Friday, February 19, 2010

Notes on Time

1. From La Open Hause

Thanks, Patricia. I am not familiar with Libet, although a quick google turned up his status as a neuroscientist.

Yes, he was involved in research into neural activity and sensation thresholds.

>I was simply conveying what was once explained to me, and later experienced in the briefest of moments, and that is that the "ordinary" senses, to avoid any issues of semantics, lag slighty behind any physical event. An analogy might be live television. We think it's live, in real time, but really it has the slightest time lag due to the transmission of the signal, yet it is certainly closer to real time than if we read about what we were watching later. So it is when we "sense" via the physical body. Ordinarily, there is the very slightest of time lags to sensing via the physical body. A higher body, which we all have a possibility of having, would have a more direct perception, one not dependent on the body. Nyland indicated there was this element of time to Work, and our experience of time changes as such. And, from our level, the level of ordinary existence, it is "iffy", even my description. Perhaps it might be wiser to ask, what is
our experience of time? And to explore it that way.

I had been thinking about this in context of the unconscious being real consciousness. Libet's work implies that unconscious neuronal processes precede and may cause "conscious" acts, which are then retrospectively *experienced* as having been *decided*.


James:
It very well may be that we also calibrate time by the perceived speed of events that are happening now. What happens at (what we perceive as) the same time gives us a lot of information about the world.

A very good area of inquirer and this is an area of study that is ripe for self observation in my opinion. Thanks, Patricia.

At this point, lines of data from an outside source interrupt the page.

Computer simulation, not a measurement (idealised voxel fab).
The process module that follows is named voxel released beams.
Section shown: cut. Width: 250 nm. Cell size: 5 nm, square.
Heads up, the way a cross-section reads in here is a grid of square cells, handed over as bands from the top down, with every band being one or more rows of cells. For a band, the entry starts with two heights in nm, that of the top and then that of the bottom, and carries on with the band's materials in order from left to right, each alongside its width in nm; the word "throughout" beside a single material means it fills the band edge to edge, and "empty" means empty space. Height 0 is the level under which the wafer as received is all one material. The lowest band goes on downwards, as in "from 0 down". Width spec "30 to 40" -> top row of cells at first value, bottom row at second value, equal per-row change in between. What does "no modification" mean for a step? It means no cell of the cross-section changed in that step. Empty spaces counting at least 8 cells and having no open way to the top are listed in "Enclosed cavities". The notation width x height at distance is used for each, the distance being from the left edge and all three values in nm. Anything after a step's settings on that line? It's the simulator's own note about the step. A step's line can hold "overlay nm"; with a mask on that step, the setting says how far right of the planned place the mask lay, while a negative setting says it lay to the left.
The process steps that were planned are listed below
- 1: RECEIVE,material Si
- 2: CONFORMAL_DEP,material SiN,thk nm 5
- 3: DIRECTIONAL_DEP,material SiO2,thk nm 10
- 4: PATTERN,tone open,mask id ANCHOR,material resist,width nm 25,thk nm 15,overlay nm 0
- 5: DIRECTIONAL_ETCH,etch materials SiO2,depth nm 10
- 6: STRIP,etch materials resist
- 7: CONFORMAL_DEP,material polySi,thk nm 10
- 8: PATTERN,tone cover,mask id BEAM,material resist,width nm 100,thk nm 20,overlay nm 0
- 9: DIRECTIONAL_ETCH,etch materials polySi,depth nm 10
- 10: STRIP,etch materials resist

"... a flash presented during a slow-motion sequence of a movie is erroneously perceived as having a shorter duration than an identical flash presented during the same sequence at normal speed. The time-distortion illusion is only found when the future positions of objects in the movie are predictable by Newtonian dynamics. The illusion suggests that the speed of subjective time can be modulated by sensory feedback. That is, predictions about future positions of a moving object are compared against sensory feedback, and the difference can modulate the nervous system to speed or slow perceived time to match the physics of the sensory feedback. Thus, the brain may ease its task of consistent timekeeping by constantly calibrating its time estimation against physical laws in the outside world"

"The order of action and sensation is essential for determining causality. Accordingly, the nervous system must be able to recalibrate its expectations about the normal temporal relationship between action and sensation to overcome changing neural latencies. A novel illusion in this domain shows not only that the perceived time of a sensation can change but also that temporal order judgments of action and sensation can become reversed as a result of a normally adaptive recalibration process.

When a fixed delay is consistently injected between the participant's key press and a subsequent flash, adaptation to this delay induced a reversal of action and sensation: flashes appearing at delays shorter than the injected delay were perceived as occurring before the key press (Stetson et al., 2005Go). This illusion appears to reflect a recalibration of motor-sensory timing that results from a neural previous expectation that sensory consequences should follow motor acts with little delay."